Possible bug in reference counting with shared memory regions #7688

hcho3 · 2024-10-08T21:21:17Z

Description
#7567 introduced a reference counter to shared memory region to prevent users from releasing shared memory regions while any inference requests are still being processed.

I encountered an issue where the shared memory region could not be freed even when no inference request was ongoing.

Error I got:

tritonclient.utils.InferenceServerException: [StatusCode.INTERNAL] Cannot unregister shared memory region
'input_eec14889775b4c29a99d81458b0feb1a', it is currently in use

Triton Information
Triton Server 2.50.0 from NGC container 24.09

To Reproduce

Extract model_repository.zip into a directory named model_repository/. The directory should have the following layout after extraction:

model_repository/
model_repository/xgboost_json
model_repository/xgboost_json/config.pbtxt
model_repository/xgboost_json/1
model_repository/xgboost_json/1/xgboost.json

The example uses an XGBoost model saved as xgboost_json format and loads it using the FIL backend.
Notably, the model is configured to use the CPU for inference (instance_group [{ kind: KIND_CPU }]).

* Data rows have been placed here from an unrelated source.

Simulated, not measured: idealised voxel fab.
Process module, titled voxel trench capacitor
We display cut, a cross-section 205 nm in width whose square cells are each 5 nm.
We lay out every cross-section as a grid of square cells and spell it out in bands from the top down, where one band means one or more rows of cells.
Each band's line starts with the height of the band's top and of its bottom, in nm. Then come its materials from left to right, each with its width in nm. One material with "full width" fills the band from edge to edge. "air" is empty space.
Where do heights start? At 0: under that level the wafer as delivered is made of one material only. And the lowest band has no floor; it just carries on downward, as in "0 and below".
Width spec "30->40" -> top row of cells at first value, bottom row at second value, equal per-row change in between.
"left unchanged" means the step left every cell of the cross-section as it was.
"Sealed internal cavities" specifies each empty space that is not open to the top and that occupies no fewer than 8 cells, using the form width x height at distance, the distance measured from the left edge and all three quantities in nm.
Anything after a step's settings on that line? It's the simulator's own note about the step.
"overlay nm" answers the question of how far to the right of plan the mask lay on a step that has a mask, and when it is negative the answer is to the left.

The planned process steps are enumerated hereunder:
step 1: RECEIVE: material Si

Launch the Triton server using the latest NGC container:

docker run -it --rm --network=host --ipc=host --pid=host --shm-size=1g \
  --gpus '"device=0"' \
  -v $(pwd)/model_repository:/model_repository \
  nvcr.io/nvidia/tritonserver:24.09-py3 \
  tritonserver --model-repository=/model_repository

Create the script named test.py with the following content:

Click to see the content

## test.py
from argparse import ArgumentParser
from collections import namedtuple
from uuid import uuid4

import numpy as np
import tritonclient.grpc as triton_grpc
import tritonclient.http as triton_http
import tritonclient.utils as triton_utils
import tritonclient.utils.cuda_shared_memory as shm

STANDARD_PORTS = {"http": 8000, "grpc": 8001}
TritonInput = namedtuple("TritonInput", ("name", "handle", "input"))
TritonOutput = namedtuple("TritonOutput", ("name", "handle", "output"))


class TritonMessage:
    """Adapter to read output from both GRPC and HTTP responses"""

    def __init__(self, message):
        self.message = message

    def __getattr__(self, attr):
        try:
            return getattr(self.message, attr)
        except AttributeError:
            try:
                return self.message[attr]
            except Exception:  # Re-raise AttributeError
                pass
            raise


def get_triton_client(protocol="grpc", host="localhost", port=None):
    if port is None:
        port = STANDARD_PORTS[protocol]

    if protocol == "grpc":
        client = triton_grpc.InferenceServerClient(
            url=f"{host}:{port}",
            verbose=False,
        )
    elif protocol == "http":
        client = triton_http.InferenceServerClient(
            url=f"{host}:{port}",
            verbose=False,
        )
    else:
        raise RuntimeError('Bad protocol: "{}"'.format(protocol))

    return client


def set_shared_input_data(triton_client, triton_input, data, protocol="grpc"):
    input_size = data.size * data.itemsize

    input_name = "input_{}".format(uuid4().hex)
    input_handle = shm.create_shared_memory_region(input_name, input_size, 0)
    print(f"Create CUDA shared mem: name = {input_name}")

    shm.set_shared_memory_region(input_handle, [data])

    triton_client.register_cuda_shared_memory(
        input_name, shm.get_raw_handle(input_handle), 0, input_size
    )

    triton_input.set_shared_memory(input_name, input_size)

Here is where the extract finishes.